FEATURE: Con artists lure women looking for love
For some West African men mired in poverty and squalor, pseudo marriage to foreign white women in Europe or America is a path to a better life. But some are in it for the con.
PRETORIA, November 6 (ANA) – For some West African men mired in poverty and squalor, pseudo marriage to foreign white women in Europe or America is a path to a better life.
However, there are con artists from West Africa, Nigeria in particular, who have refined a scam where they target white women and lure them into marriage so that they can get residency or visas in the women’s country.
Often, these scammers target women who are middle-aged or older, single or widowed and potentially vulnerable. They then prey on the person’s insecurities and her hope to find love.
According to NBC4 Washington, each year, roughly 450,000 American citizens marry foreign spouses and petition for them to get legal permanent residency. It’s one of the shortest paths to citizenship – just three years.
Normally, these romance scams start on social media platforms such as Facebook, Instagram, Twitter or dating sites.
In 2015, a British woman, Deana Charles, told The Sun UK how she was swindled by her Nigerian husband.
“He told me he’d only married me for a visa. It explained why he’d been so keen to get me pregnant: the authorities would find it harder to deport him,” she revealed.
However, these scams are not limited to one pattern. Sometimes the victims are lured to Nigeria to get married, after which they are compelled to succumb to the unpleasant demands of their spouses.
In July, a man was arrested for allegedly luring an American woman to Nigeria and defrauding her of US$48,000.
The 64-year-old woman told US broadcaster CNN that she met Chukwuebuka Kasi Obiaku, 34, on Facebook and he invited her to Nigeria under the pretext of love and marriage.
CNN said the woman, a retired government worker, arrived in Nigeria from Washington, DC, in February 2019 and they married three months later.
However, the relationship deteriorated soon after the wedding and Obiaku allegedly kept her captive in a Lagos hotel for more than a year.
Obiaku used the woman’s identity to extort her associates and swindle international companies, according to CNN.
“He also took over her credit cards and collected her retirement payments for 15 months,” CNN reported.
In some cases the romance doesn’t lead to the altar but stays online. While the lovers never meet during the virtual dating, this doesn’t deter the scammers from extracting exorbitant amounts of money from their victims.

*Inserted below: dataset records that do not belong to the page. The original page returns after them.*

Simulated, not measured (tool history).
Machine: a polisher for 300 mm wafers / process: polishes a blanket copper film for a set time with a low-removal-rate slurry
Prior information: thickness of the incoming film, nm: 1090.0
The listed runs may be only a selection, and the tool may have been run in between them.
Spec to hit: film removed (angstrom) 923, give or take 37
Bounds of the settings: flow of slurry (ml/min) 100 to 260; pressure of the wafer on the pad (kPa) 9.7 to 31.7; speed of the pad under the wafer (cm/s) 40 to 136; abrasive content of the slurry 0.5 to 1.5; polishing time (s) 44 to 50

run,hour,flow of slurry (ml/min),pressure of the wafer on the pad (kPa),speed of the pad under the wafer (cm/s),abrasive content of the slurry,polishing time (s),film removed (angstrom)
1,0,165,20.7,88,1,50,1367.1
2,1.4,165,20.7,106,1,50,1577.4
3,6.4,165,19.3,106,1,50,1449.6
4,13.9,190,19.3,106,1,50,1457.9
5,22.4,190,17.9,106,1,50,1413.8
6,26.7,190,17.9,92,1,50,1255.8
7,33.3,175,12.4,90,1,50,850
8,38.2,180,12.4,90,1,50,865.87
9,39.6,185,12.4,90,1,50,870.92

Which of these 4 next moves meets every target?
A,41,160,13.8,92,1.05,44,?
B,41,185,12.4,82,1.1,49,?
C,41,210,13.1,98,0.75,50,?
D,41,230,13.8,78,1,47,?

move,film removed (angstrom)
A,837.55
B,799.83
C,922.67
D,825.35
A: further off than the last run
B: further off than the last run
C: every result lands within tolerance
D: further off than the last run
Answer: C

According to the Federal Trade Commission (FTC), Americans lost US$143 million to romance scams in 2018, with the average victim getting scammed out of about US$2,600.
The FTC said that in 2019, US citizens reported losing US$201 million in romance scams. They reported losing more money to romance scams in the past two years than to any other fraud.
It’s not just the money that hurts in these types of schemes, but that the victims also have the emotional rug pulled out from under them.